The recent decline in Pengrowth Energy (NYSE:PGH) is a clear buying opportunity. Shares are down 5 to 7% since the company posted its Q1 2014 results. For long-term investors, Pengrowth offers a near 7% yield and is expected to grow cash flows 30% by 2015. In addition, the stock is dirt cheap, trading well under is NAV based on reserves.
Q1 2014 Overview
For a more in-depth review please see my earlier article.
- Production: 75,102 BOE/D
- FFO: $140 million
- FFO per share: $0.27
- Oil and gas sales: $387 million
- Oil and gas sales per BOE: $57.24
- Operating expenses per BOE: $15.39
- Operating netbacks per BOE: $29.71
All things considered, Pengrowth posted a great quarter. Production was down Q/Q, however, key metrics such as FFO were up huge thanks to much improved pricing for Canadian crude and natural gas. However, some were disappointed by the increase in estimated costs related to Lindbergh, with the company citing the weak Loonie as the primary driver.
Why has Pengrowth Energy declined?
While Pengrowth is usually a stable income stock, it does tend to have more volatility after earnings. If I had to speculate, this recent decline has more to do with technical trends than with anything fundamentally wrong with the company.

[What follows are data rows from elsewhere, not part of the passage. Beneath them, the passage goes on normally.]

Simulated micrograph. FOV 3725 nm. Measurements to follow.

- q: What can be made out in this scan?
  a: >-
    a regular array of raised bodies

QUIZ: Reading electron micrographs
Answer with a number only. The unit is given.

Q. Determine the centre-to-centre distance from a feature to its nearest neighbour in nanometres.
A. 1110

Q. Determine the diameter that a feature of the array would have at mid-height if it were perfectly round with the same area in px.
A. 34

Prior to the Q1 earnings report, Pengrowth was approaching the upper band of its bollinger bands. However, the stock price failed to breakout above this level. As a result Pengrowth's stock quickly fell towards the middle of this range and could still test the lower band at around $6.20 per share. As shown below, Pengrowth has previous had several such instances of this occurring YTD each with their own sharp pullback.
Is Pengrowth Energy still a buy?
Looking forward, Pengrowth still has a lot going for it. Its production was selling for elevated prices during the prior quarter, significantly boosting margins per BBL. In particular, its natural gas production realized pricing (unhedged) nearly doubled Q/Q.
Light oil prices, currently Pengrowth's bread and butter, surged to over $97 per BBL last quarter. I believe the current quarter's production is slated to sell at similar prices. In addition, realized pricing for heavy oil should remain decent as the discount to WTI narrows thanks to less pipeline bottlenecks and the increased use of rails for transporting crude. As for production numbers themselves, Pengrowth is likely to post a minor Q/Q decline, though FFO should remain robust thanks to improved pricing.
However, Pengrowth's greatest long-term catalyst remains Lindbergh. Phase I is estimated to produce around 12,500 BBL/D of thermal crude with a potential expansion to 50,000 BBL/D over the next five years. This production will provide a stable source of high netback production with a very modest decline rate. While legacy production will continue to slowly decline, Lindbergh will more than offset it this.
Starting in 2015, Pengrowth is projecting its FFO to increase by over 30% thanks to Lindbergh. Indeed, the production will be profitable enough that the company should be to fund the future expansions mostly with the incremental cash flow increases. Pengrowth has noted it will no longer need to sell assets or current production to fund Lindbergh capex.
Pengrowth has been operating well considering that its focus is now almost entirely on getting Lindbergh up and running. However, with its legacy assets generating $1.00 per share of FFO per year, the stock is still pretty cheap even when assuming no growth. However, with Lindbergh slated to increase FFO to $1.31 per share, it becomes clear that the market is undervaluing the stock. Finally, while shareholders wait for Lindbergh to ramp up, Pengrowth is paying you for the wait with its nearly 7% yield, paid monthly. As a result, Pengrowth is among my highest conviction positions.
Disclaimer: The opinions in this article are for informational purposes only and should not be construed as a recommendation to buy or sell the stocks mentioned. Please do your own due diligence before making any investment decision.
Disclosure: I am long PGH. I wrote this article myself, and it expresses my own opinions. I am not receiving compensation for it (other than from Seeking Alpha). I have no business relationship with any company whose stock is mentioned in this article.